Thursday, August 16, 2007

Attack on Yazidis: What Iraq Will Look Like if American Troops Withdraw Prematurely

Horrific suicide bomber attacks were made upon Yazidis in northern Iraq earlier this week. The Yazidis are "a small Kurdish-speaking sect that has been targeted by Muslim extremists who consider its members to be blasphemers." They live in a remote area where there are few American troops.

"This is an act of ethnic cleansing, if you will, almost genocide," Army Maj. Gen. Benjamin Mixon, commander of U.S. forces in northern Iraq, told CNN.

Those who are calling for immediate or near-term withdrawal of American troops from Iraq need to look closely at the pictures from these attacks. They are stomach-turning. Yet, this is what Iraq will look like if American troops are withdrawn prematurely, before Iraqi forces are ready to take over their country's security.

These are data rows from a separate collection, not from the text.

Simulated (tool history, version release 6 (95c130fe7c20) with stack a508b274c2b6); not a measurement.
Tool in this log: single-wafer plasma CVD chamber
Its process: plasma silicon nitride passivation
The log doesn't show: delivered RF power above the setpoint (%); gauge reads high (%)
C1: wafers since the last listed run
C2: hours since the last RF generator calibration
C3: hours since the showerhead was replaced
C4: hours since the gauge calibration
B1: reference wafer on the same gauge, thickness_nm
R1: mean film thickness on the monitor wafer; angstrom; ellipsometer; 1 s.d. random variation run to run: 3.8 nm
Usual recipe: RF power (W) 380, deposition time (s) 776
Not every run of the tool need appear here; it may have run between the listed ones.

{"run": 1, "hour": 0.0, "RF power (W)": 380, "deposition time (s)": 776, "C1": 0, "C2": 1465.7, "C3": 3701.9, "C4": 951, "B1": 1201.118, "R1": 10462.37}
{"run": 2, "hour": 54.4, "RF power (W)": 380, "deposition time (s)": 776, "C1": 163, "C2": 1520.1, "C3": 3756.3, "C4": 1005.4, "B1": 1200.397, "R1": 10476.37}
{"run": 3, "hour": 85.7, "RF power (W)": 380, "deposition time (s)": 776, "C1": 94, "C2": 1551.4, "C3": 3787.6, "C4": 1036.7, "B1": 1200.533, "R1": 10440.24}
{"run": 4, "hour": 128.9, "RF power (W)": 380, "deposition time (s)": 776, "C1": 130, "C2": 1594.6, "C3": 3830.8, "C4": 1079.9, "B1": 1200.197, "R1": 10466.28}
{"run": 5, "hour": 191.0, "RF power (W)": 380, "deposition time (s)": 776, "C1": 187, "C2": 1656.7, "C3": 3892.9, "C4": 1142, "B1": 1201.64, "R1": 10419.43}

Do Americans want to see night after night of ethnic cleansing -- the results of civil war -- from Iraq on an unimaginable scale? I don't. Yes, we have seen many pictures and reports of suicide bombings and sectarian attacks on civilians for the past three years. They will look like a walk in the park compared to what will come if we withdraw early.

Do we remember the horrors of Rwandaa and Kosovo? Are we aware of what has been happening in the Sudan? Are those the kind of pictures we want with our dinner every night on the evening news or with our breakfast on the morning news shows? I believe that is exactly what we will see if we leave Iraq before the Iraqis are ready politically and militarily to secure their country and establish a viable democracy.

Our withdrawal would result in a bloodbath of ethnic cleansing: a holocaust. I agree there has been abundant mismanagement of the military efforts to establish the peace in Iraq after defeating Saddam Hussein. Donald Rumsfeld and his team served President Bush poorly in not planning effectively for the aftermath of the removal of Hussein. Nonetheless, I do not want us to be responsible for the deaths and injuries of millions of Iraqis in a civil war.

Hatred of President Bush has blinded many liberals to the raw reality of what would happen if Iraq descends into a full civil war. Ironically, these same liberals were quick to advocate our intervention into the Kosovo battles between ethnic Albanians and the Serbs. They have condemned our failure to intervene in Rwandaa, a bloodbath between ethnic tribes. These same anti-Iraq war protesters are critical that the U.S. has not rushed in to resolve the conflict in Darfur between Northern (Muslim) and Southern (Christian) Sudanese.

All of these are civil wars between ethnic or sectarian rivals. Why, if it is a moral imperative for us to rescue the underdogs in the civil wars in Rwandaa, Kosovo, and the Sudan, would it not be so to prevent a bloodbath in an Iraq civil war?

President George Washington wisely warned us in his Farewell Address to avoid "foreign involvements." I would respect a viewpoint that says the United States should remain neutral and avoid involvement in civil strife in other countries. But, I believe it is pure hypocrisy to advocate intervention in these other cases and not in Iraq.